I Call Bullshit on Pamela Paul’s Book of Books

In a single month (September 1988 specifically), Pamela Paul, New York Times book reviewer and author of three books on marriage and parenting, claims to have read at least 15 books, a combination of some of the world’s greatest 19th Century and Modernist Lit, and a couple of not-so-classic books.

If you’re having a hard time reading the titles above, here they are:

The Scarlet Letter, Huckleberry Finn, The Red Badge of Courage, The Assistant, Heart of Darkness, Go Down Moses, The Turn of the Screw, The Dead, A Portrait of the Artist as a Young Man, The Great Gatsby, Interview with the Vampire, No One Here Gets Out Alive, Breakfast of Champions, Lady Chatterley’s Lover, and Confessions of a Pretty Lady.

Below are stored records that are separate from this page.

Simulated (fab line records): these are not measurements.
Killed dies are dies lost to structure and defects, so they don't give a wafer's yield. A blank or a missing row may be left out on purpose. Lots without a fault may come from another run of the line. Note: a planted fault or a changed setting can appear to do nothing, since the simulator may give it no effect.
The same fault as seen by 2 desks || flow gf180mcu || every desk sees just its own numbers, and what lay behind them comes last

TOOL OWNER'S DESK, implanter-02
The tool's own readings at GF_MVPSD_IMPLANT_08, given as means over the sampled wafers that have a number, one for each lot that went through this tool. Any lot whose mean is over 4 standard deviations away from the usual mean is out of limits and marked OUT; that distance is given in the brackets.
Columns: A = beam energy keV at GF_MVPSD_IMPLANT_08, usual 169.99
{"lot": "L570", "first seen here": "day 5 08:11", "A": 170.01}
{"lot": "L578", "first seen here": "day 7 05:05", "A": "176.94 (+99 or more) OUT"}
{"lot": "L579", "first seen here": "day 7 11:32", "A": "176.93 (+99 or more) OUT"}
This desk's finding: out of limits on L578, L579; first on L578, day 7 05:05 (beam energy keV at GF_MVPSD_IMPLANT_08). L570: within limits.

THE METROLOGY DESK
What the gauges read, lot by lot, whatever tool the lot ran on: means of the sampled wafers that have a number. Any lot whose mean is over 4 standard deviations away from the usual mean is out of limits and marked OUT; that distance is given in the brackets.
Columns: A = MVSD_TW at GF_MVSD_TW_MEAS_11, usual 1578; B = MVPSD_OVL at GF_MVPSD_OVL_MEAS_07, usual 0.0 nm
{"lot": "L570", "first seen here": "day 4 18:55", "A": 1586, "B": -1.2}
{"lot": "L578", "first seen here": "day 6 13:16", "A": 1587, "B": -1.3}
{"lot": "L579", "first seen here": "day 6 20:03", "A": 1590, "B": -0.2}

How could anyone possibly polish off Henry James and James Joyce and Conrad and Crane and Malamud and Lawrence and still think to themselves, “Yeah, my brain could definitely process those in a couple of days. What’s next?”

To be fair, I don’t actually think she’s lying, it’s more that I began a similar project of recording every book I’ve read in a huge Moleskine tome I bought in Florence because I was feeling romantic and literary and bored, and I’m lucky if I knock off a book a week. This list is both insane and intimidating, but you also wonder what she’s been reading for the last 24 years if she blasted through this many classics in one go.

Even if I have a touch of size envy, I do like keeping my own list. I back it up on Goodreads and Librarything because I’m practical about the likelihood of my losing this record, but it’s nice to have a journal that essentially shows what I was interested in or trying to be interested in at different points in my life.

One thing Paul says is that she was always unable to keep an actual journal, and I believe J.K. Rowling once said that she just found herself too boring to bother writing down her experiences all the time. I’m pretty much the same. Every once in a while I decide that I need to start recording my life, then promptly become bored with it and decide to spend my time reading a story I haven’t heard before.

What about you all? Do you keep a record of the books you read, or do you journal? Scrapbook? Quilt? Mosaic? Fingerpaint, etc.?

12 thoughts on “I Call Bullshit on Pamela Paul’s Book of Books

  1. I keep my books updated in a journal and on goodreads. I’ve definitely read 15 books in a month this year, but none of them as ridiculous as her list. I just really love reading so I eat my way through books. I wouldn’t want to read Joyce and Conrad in one month though, I’d rather spend a day canning corn or something. It sounds too much and what are you really getting?

    • The one issue I have with Goodreads, compared to, say, a hard copy or Library Thing, is that I feel like it just “piles” the books rather than listing them.

      With that said, Goodreads has what is undeniably the most attractive interface.

      I also agree vis a vis not “scarfing” good lit. You can’t get anything out of The Turn of the Screw if you skim it.

  2. My booklist would be unimpressive (at least from a “literary” standpoint. ) I read a lot of STephen King, CLive Barker, James Rollins. ANd literary ppl can often be “snobbish” when it comes to popular fiction. LOLz

      • Plus I think a lot of popular fiction writers are undervalued for their “literary” merit because their themes I guess are not “worldly” enough. ~rolls eyes~ I have learned SO much from King as a writer, but he is scoffed at by the book snobs. 😉

  3. Well, I don’t know if Paul was telling the truth and I don’t know how fast she reads and I don’t know how much of a skimmer she is. But, a lot of these books are pretty short. Her Joyce and James selections are as easy as they come for those two. “Heart of Darkness” is a novella. “Gatsby” moves at a good clip and is not long. If she just read the story “Go Down Moses” not all of the stories in the book by the same title, she saved a bunch of time. In my opinion, you can read every third page of a Lawrence novel and not miss anything. The list seem possible, in any case. If she had claimed to have read “Infinite Jest” and “Atlas Shrugged” in the same two week period, I’d think she was teasing us.

    • Fair enough — and I do hope that I made it clear that I don’t completely think she’s BS-ing, I’m mostly just jealous at her accomplishment. It’s also incredibly possible that she was either in Grad school at the time, or was taking a month off. If I had a month off completely from school and work, I’d be a reading fiend.